In order to find out the optimal structure of CNN for MWL classification problem, we compared five candidate structures. The concrete parameters of individual CNNs are provided in Table 4. The parameters in convolutional layer are denoted by “Cov (size of receptive field)-(feature dimensionality).” The input matrix of the CNN has the dimension of 102 × 10. The five structures have different depth with an aim to find the best depth for the specific MWL classification problem under study. We used small (e.g., 1 × 1 or 3 × 3) convolutional filters to capture the features, e.g., CNN3 used 1 × 1 convolutional filters which can be considered as a linear transformation of the input data. The structure of CNN3 is depicted in Figure 7. The convolutional stride is 1 in all CNNs. After the first convolutional layer, we added the second convolutional layer, followed by an average-pooling layer. This is useful in enhancing the capacity of feature extraction. The alternating convolutional and pooling layers are followed by the Fully-Connected (FC) layers. The final layer is a soft-max layer. The FC layers and soft-max layer are set to be identical in all five structures. All convolutional layers used Rectified Linear Units (ReLu), rather than sigmoidal ones, to obtain improved performance.

TABLE 4

Table 4. CNN structural parameters.

FIGURE 7

Figure 7. Structure of single CNN used for MWL classification.

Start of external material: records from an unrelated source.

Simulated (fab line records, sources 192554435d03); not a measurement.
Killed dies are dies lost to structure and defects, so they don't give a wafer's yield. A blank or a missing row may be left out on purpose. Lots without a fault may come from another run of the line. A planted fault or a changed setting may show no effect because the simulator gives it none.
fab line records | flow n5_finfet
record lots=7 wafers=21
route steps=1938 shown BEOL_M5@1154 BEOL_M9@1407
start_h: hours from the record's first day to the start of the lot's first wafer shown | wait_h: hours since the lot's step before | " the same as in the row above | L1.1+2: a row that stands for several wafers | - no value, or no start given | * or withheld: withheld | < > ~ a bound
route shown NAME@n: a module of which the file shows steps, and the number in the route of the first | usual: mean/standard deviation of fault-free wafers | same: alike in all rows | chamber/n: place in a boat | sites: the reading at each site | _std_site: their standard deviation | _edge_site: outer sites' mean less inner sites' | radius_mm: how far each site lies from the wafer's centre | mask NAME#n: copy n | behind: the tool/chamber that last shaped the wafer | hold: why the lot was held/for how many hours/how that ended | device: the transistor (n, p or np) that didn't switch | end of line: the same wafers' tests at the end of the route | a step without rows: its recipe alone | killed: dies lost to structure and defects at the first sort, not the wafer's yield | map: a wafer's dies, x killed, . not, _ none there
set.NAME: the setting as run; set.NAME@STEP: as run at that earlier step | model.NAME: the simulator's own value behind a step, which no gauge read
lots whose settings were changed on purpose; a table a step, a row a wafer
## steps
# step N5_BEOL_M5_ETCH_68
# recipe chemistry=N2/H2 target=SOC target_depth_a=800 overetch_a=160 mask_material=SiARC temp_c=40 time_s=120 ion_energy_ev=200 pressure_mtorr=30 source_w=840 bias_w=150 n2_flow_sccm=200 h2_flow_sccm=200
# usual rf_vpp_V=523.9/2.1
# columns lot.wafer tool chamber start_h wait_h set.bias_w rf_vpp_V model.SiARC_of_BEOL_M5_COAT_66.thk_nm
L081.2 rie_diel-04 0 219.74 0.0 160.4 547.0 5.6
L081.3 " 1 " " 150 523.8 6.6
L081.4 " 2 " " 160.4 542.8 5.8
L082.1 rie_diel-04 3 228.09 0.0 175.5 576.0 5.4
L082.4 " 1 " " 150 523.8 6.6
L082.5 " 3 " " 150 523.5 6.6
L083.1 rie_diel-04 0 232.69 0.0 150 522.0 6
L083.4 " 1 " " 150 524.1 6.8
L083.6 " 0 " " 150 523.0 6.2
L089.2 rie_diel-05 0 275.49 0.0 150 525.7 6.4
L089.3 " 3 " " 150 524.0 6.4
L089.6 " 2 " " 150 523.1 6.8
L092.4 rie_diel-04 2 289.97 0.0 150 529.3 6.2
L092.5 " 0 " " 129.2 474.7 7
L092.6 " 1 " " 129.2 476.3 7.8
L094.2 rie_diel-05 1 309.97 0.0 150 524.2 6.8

Parameter Optimization Algorithms

As far as the training of a deep CNN is concerned, we compared four training algorithms for the above-mentioned five CNN structures, including Nesterov Momentum (NM), Adagrad (Bengio et al., 2013), Adadelta (Khan et al., 2016) and Adaptive Moment Estimation (Adam; Kingma and Ba, 2015). We define cross entropy error as the loss function. The cross entropy represents the dissimilarity between the output and the known actual (or target) labels.

NM improves traditional momentum algorithm by using a momentum term to update the parameters. There are two adjustable parameters: one is learning rate and another is moment. We set them to be 0.0001 and 0.9, respectively. Adagrad makes a 2nd-order correction to the predictor using the previous loss functions. It can assign different learning rates for each parameter. We initialized learning rate to be 0.0001. Adadelta is an extension of Adagrad based on 1st-order information. Compared with the Stochastic Gradient Descent (SGD) or other optimization algorithms, its computational overhead is trivial. It is a robust learning method that has been applied in many situations (Kingma and Ba, 2015). Adam is designed to optimize stochastic loss function and adaptively update weights based on lower-order moments. There are three adjustable parameters: learning rate and two decay rates. We set the learning rate as 0.0001 and the two decay rates as 0.9 and 0.999, respectively.

Ensemble CNNs

ECNN aggregates multiple CNNs to achieve better results than using any of the base models alone (Ozcift and Gulten, 2011). In general the performance of the models to be aggregated (or combined) needs to be adequately diverse. The ensemble learning method can overcome the over-fitting issue of a single base learner. The ECNN framework is depicted in Figure 8.

FIGURE 8

Figure 8. The proposed MWL classification framework.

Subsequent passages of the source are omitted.